M-Space: The Blog


Fri 11 Jan 2008

Lemon Cheese

A few weeks ago I was having breakfast with some friends and I was surprised to see what looked to me like a jar of lemon curd labelled as lemon cheese. It turned out that it was indeed lemon curd and that lemon cheese is just another name for it, albeit not one I'd ever heard of. Interestingly, one of my three companions was as unfamiliar with the name as I was, another had heard of it but tended to use the name lemon curd, while the third used lemon cheese as his main term for the stuff and was under the impression that its use was fairly widespread and that lemon curd was the non-standard term.

It just goes to show that while dialect variations within (British) English are nowhere near as pronounced as they are in Welsh, they definitely do exist. Another example that springs to mind is the names for television remote controls. In my family, this device was usually referred to as a zapper, which seemed to be a fairly standard term in South East England. My cousins, growing up in the South West, called the same thing a doofer and found our term as strange as we found theirs.

It's not just individual words that are subject to regional specialisation, but phrases too. For instance, the phrase "cut the cheese" had a certain idiomatic meaning at least amongst my schoolfellows, though I've met very few people from other places who understand why I often grin when somebody mentions cutting the cheese. Rather than give the game away, I'd be interested to know if anyone who didn't grow up on the South Eastern fringes of London in the 1980s and 1990s has come across the phrase in any non-literal meanings and whether it means the same to them as it does to me.

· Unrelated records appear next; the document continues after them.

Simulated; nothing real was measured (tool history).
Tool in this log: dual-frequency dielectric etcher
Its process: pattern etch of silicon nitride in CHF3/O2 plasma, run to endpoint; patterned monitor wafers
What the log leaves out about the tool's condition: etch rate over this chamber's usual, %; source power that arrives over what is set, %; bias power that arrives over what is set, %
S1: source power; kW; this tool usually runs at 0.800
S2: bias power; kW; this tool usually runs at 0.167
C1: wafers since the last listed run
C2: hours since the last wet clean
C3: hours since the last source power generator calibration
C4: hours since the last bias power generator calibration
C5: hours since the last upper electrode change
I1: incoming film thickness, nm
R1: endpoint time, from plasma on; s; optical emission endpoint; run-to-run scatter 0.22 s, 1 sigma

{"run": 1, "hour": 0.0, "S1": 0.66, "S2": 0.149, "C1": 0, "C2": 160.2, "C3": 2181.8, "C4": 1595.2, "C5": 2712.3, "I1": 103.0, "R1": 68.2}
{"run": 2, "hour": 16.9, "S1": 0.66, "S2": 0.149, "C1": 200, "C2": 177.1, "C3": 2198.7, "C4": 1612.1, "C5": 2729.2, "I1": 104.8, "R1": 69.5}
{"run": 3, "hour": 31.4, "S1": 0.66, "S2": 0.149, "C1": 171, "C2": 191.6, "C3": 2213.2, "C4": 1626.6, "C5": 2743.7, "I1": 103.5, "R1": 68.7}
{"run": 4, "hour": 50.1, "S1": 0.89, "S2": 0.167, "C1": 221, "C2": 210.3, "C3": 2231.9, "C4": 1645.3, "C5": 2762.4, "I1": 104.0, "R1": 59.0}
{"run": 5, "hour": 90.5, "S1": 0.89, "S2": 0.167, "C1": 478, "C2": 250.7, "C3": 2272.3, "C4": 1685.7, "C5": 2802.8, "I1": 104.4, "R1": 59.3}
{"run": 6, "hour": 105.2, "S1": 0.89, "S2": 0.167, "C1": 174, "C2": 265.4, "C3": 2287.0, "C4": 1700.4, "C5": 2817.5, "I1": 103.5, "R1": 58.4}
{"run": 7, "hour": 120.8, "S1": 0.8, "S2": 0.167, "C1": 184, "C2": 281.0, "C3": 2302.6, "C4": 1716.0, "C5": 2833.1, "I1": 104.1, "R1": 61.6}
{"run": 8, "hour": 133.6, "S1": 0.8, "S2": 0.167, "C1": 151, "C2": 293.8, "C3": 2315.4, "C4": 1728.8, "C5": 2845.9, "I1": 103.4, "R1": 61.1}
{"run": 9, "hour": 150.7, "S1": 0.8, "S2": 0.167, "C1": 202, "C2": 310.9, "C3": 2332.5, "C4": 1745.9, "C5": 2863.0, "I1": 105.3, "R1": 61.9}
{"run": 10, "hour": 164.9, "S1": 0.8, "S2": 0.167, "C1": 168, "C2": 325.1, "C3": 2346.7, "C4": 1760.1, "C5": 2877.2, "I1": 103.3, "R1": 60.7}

As I mentioned, dialects are a relatively bigger feature in Welsh than in English, and there's quite a bit of variation even within a small area. For instance, on the isle of Anglesey, a common slang term for "microwave oven" is pobty ping (literally "the oven that goes ping"), a phrase I learned from one of my Welsh tutors who came from the island. I was at a Welsh course in Conwy, which is only about 15 miles away, and discovered that my tutor there, who came from that area, was unfamiliar with the phrase (I think she only knew the machine by it's official name of meicrodon, which is a literal rendition of "microwave").